The Goths are less freaked than they were; I think they’ll be all right when Their Stuff comes on Thursday. (We only think it’s our stuff. The Goths, they know better.) Used to be, the least noise out in the hall would send Didi burrowing under the comforter on the futon; now, she usually hangs out in the bedroom door instead, to see if it’s really anything dangerous. They’re both walking rather than skulking about the place, they’re eating again, and Dream seems to have remembered that Didi is his sister and not his sworn enemy.

And I keep finding more reasons to like this place. The nice woman at the hardware store, for one. Wood screws? In back, right here. Shower curtain? Here you go. Curtain rods? Downstairs, let me take you there as it’s a bit messy… hm, we don’t quite have enough, but we’ll order more for you and they’ll be here Thursday. Anything else? Say, do you live around here? Because we have a neighborhood discount.

A. Neighborhood. Discount. I ask you!

The local grocery is fairly small, and has a name for being less than optimal, but I like it. It’s got what I need, and it’s also got little extras like chocolate-covered raisins in bulk. It and I plus the Farmer’s Market when it starts will get along just fine.

The zoo has added lots of birds to its aviary, some of them (notably a striking magenta fellow who followed me around) not yet labeled. They’re in the middle of building a new kiddie zoo, which means some of the fun is curtailed a bit, but I think it’ll be a substantial improvement when it’s done.

And where else could I pay normal rental prices and still live a block from the lakeshore? Madison rocks.

11 Martii 2007

The kindness of friends

We were early touching down at the Madison airport, and for a wonder the baggage folks had our stuff on the carousel before we could even get there. (We were in the back of the plane, but it wasn’t that big a plane!)

The friends who had good-naturedly agreed to waste half a Saturday picking us up arrived shortly thereafter, and we performed feats of geometric virtuosity in sqwunching into a single car three large suitcases, one picnic bag (chosen because it came with enough plates and cutlery to make do with for a few days), a backpack, a battered Land’s End bag, an eMac (theirs), four humans, and two pissed-off cats in carriers.

We found our building without difficulty, found the key that our landlord had kindly hidden for us, hauled all the stuff in (including the eMac, which is being lent to us until our stuff gets here; see post title), turned the Goths loose, and let our friends get on with their Saturday.

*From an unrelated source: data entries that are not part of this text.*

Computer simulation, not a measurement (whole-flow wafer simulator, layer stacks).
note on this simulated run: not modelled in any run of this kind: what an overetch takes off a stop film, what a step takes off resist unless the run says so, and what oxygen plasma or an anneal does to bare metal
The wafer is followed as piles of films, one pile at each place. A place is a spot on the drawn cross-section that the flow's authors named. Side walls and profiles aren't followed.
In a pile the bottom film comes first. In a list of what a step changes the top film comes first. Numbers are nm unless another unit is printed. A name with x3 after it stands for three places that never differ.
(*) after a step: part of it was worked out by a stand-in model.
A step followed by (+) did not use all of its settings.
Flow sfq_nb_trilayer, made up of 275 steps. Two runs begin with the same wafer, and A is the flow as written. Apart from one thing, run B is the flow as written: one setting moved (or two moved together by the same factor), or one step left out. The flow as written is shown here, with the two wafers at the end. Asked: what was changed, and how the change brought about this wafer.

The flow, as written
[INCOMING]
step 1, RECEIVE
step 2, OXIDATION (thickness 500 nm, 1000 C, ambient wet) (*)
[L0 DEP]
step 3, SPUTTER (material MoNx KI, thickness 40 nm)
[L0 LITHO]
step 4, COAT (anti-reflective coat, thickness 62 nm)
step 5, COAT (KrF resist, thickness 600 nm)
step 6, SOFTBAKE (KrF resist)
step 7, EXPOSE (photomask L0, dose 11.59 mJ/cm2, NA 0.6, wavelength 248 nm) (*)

Then we just gawked. The new place? Is beautiful. It’s a bit more than half the ground floor of a 1930s-vintage two-story house. It’s got windows galore, huge windows, so it’s light and bright and airy. It’s got a working fireplace, though I don’t anticipate using it as such. (”Hey, dear! We can have crossed swords over the mantelpiece!” I quipped on seeing it.) What was billed as an eat-in kitchen actually is one—and there’s actually room to cook in it; this is no galley we’re talking about here!

The new place is not perfect. The kitchen counters are 1950s blue formica. There is no air-conditioning, which means I am looking into thermal curtains for the many windows lest the place become an oven in August. The hallway to the bathroom and second bedroom is so narrow that the second bedroom probably can’t be used as a bedroom because we can’t get the biggest of our clothes bureaus into it. This leaves the smaller bedroom, which is rather small, and also a bit drafty because it’s clearly a later and rather shoddier add-on. We’re thinking the solution may be to use the small bedroom as our bedroom (I like to be cool at night, so the draftiness isn’t a huge drawback—and we’ve a space heater if need be) and put a couple of the bureaus just outside it… in what is nominally the dining room, but we just don’t do formal dining, so it may actually become the office.

That room is painted in what can only be described as Wisconsin Blaze Orange. David says he likes it. I’m dubious, and when I get to the hardware store later today (we are a block and a half from an honest-to-goodness hardware store! joy!), I am going to be looking into a sedate dark red or something of that nature. At least for two or three of the walls!

But every drawback here can be lived with, and the whole is still utterly charming. We’re in a real neighborhood, not an apartment or condo complex. We’re a quick block from the lakeshore, a block from several buslines, two short blocks from groceries (both Oriental and conventional), a comfortable walk to campus or to the zoo, and a longish but manageable walk downtown.

The Goths are acting squirrelly. Dream has decided that Didi is his enemy, so she’s taken to hiding under whatever can be hidden under, usually blankets. They’ve both been traumatized by trying to jump onto the shelves-on-brackets in our bedroom, the problem being that the shelves are not screwed, glued, or otherwise affixed to the brackets, so a large cat landing on one tips it not genteelly at all off onto the floor. (This is another thing that will be fixed with a trip to the hardware store today.) They’re not eating especially well either. Nothing for it but to let them settle down.

Right after dark, another friend of ours came by to drop off a spare futon, which is leaps and bounds better than trying to sleep on the floor! Said friend then took us downtown for dinner, and would not let me pick up the check.

I have amazing friends. I have a good new home with a decent landlord. I could try to be happier, but I’m really not sure how I’d manage it.